Agrarian Reform in the Philippines
Author: Jeffrey M. Riedinger
Publisher: Stanford University Press
ISBN: 9780804725309
Category : Business & Economics
Languages : en
Pages : 404
Book Description
This book evaluates the capacity of new democratic regimes to promote redistributive agrarian reform, an issue of contemporary concern in countries throughout the world. Agrarian reform is particularly complex and difficult for new democracies because it curtails the power and privileges of influential elements of society. The author analyzes the problems attendant on political liberalization and social and economic reform by examining in detail the formulation and implementation of agrarian reform in the Philippines under the governments of Corazon Aquino and her successor, Fidel Ramos. The book explores how the interaction between state and society shapes reform policy decisions, paying close attention to the role of cultural variables and social organizations. It shows that what is needed for successful agrarian reform is a combination of sustained, forceful leadership from a disciplined, reform-oriented political party and grassroots agitation by peasant organizations.
Publisher: Stanford University Press
ISBN: 9780804725309
Category : Business & Economics
Languages : en
Pages : 404
Book Description
This book evaluates the capacity of new democratic regimes to promote redistributive agrarian reform, an issue of contemporary concern in countries throughout the world. Agrarian reform is particularly complex and difficult for new democracies because it curtails the power and privileges of influential elements of society. The author analyzes the problems attendant on political liberalization and social and economic reform by examining in detail the formulation and implementation of agrarian reform in the Philippines under the governments of Corazon Aquino and her successor, Fidel Ramos. The book explores how the interaction between state and society shapes reform policy decisions, paying close attention to the role of cultural variables and social organizations. It shows that what is needed for successful agrarian reform is a combination of sustained, forceful leadership from a disciplined, reform-oriented political party and grassroots agitation by peasant organizations.

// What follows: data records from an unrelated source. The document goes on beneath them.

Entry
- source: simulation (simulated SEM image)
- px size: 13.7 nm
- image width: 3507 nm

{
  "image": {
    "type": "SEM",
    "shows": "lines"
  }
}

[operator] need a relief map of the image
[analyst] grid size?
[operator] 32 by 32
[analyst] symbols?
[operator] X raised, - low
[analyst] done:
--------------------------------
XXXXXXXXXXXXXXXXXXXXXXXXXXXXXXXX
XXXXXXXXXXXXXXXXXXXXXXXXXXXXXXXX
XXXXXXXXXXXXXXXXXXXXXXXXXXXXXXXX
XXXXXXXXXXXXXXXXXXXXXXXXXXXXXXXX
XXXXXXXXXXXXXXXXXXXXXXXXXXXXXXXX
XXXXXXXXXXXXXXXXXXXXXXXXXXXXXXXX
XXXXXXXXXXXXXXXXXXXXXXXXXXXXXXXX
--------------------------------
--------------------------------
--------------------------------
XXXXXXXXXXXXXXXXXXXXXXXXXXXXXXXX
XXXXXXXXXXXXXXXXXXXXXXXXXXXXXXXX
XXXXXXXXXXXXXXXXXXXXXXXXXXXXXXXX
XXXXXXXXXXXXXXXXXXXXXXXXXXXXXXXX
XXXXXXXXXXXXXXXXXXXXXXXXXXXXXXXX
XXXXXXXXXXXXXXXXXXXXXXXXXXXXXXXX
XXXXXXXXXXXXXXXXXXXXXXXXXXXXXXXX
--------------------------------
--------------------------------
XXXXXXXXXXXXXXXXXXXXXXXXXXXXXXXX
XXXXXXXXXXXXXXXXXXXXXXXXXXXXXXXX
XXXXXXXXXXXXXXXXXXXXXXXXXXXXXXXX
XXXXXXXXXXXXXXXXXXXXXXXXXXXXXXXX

The New International Encyclopaedia
Author: Daniel Coit Gilman
Publisher:
ISBN:
Category : Encyclopedias and dictionaries
Languages : en
Pages : 978
Book Description
Publisher:
ISBN:
Category : Encyclopedias and dictionaries
Languages : en
Pages : 978
Book Description
Bulletin of the American Geographical Society
Author: American Geographical Society of New York
Publisher:
ISBN:
Category : Electronic journals
Languages : en
Pages : 828
Book Description
Publisher:
ISBN:
Category : Electronic journals
Languages : en
Pages : 828
Book Description
Handbook of the Philippine Sugar Industry
Author:
Publisher:
ISBN:
Category : Sugar trade
Languages : en
Pages : 214
Book Description
Publisher:
ISBN:
Category : Sugar trade
Languages : en
Pages : 214
Book Description
Monthly Bulletin of Books Added to the Public Library of the City of Boston
Author: Boston Public Library
Publisher:
ISBN:
Category : Boston (Mass.)
Languages : en
Pages : 470
Book Description
Publisher:
ISBN:
Category : Boston (Mass.)
Languages : en
Pages : 470
Book Description
American Empire and the Politics of Meaning
Author: Julian Go
Publisher: Duke University Press
ISBN: 0822389320
Category : Social Science
Languages : en
Pages : 392
Book Description
When the United States took control of the Philippines and Puerto Rico in the wake of the Spanish-American War, it declared that it would transform its new colonies through lessons in self-government and the ways of American-style democracy. In both territories, U.S. colonial officials built extensive public school systems, and they set up American-style elections and governmental institutions. The officials aimed their lessons in democratic government at the political elite: the relatively small class of the wealthy, educated, and politically powerful within each colony. While they retained ultimate control for themselves, the Americans let the elite vote, hold local office, and formulate legislation in national assemblies. American Empire and the Politics of Meaning is an examination of how these efforts to provide the elite of Puerto Rico and the Philippines a practical education in self-government played out on the ground in the early years of American colonial rule, from 1898 until 1912. It is the first systematic comparative analysis of these early exercises in American imperial power. The sociologist Julian Go unravels how American authorities used “culture” as both a tool and a target of rule, and how the Puerto Rican and Philippine elite received, creatively engaged, and sometimes silently subverted the Americans’ ostensibly benign intentions. Rather than finding that the attempt to transplant American-style democracy led to incommensurable “culture clashes,” Go assesses complex processes of cultural accommodation and transformation. By combining rich historical detail with broader theories of meaning, culture, and colonialism, he provides an innovative study of the hidden intersections of political power and cultural meaning-making in America’s earliest overseas empire.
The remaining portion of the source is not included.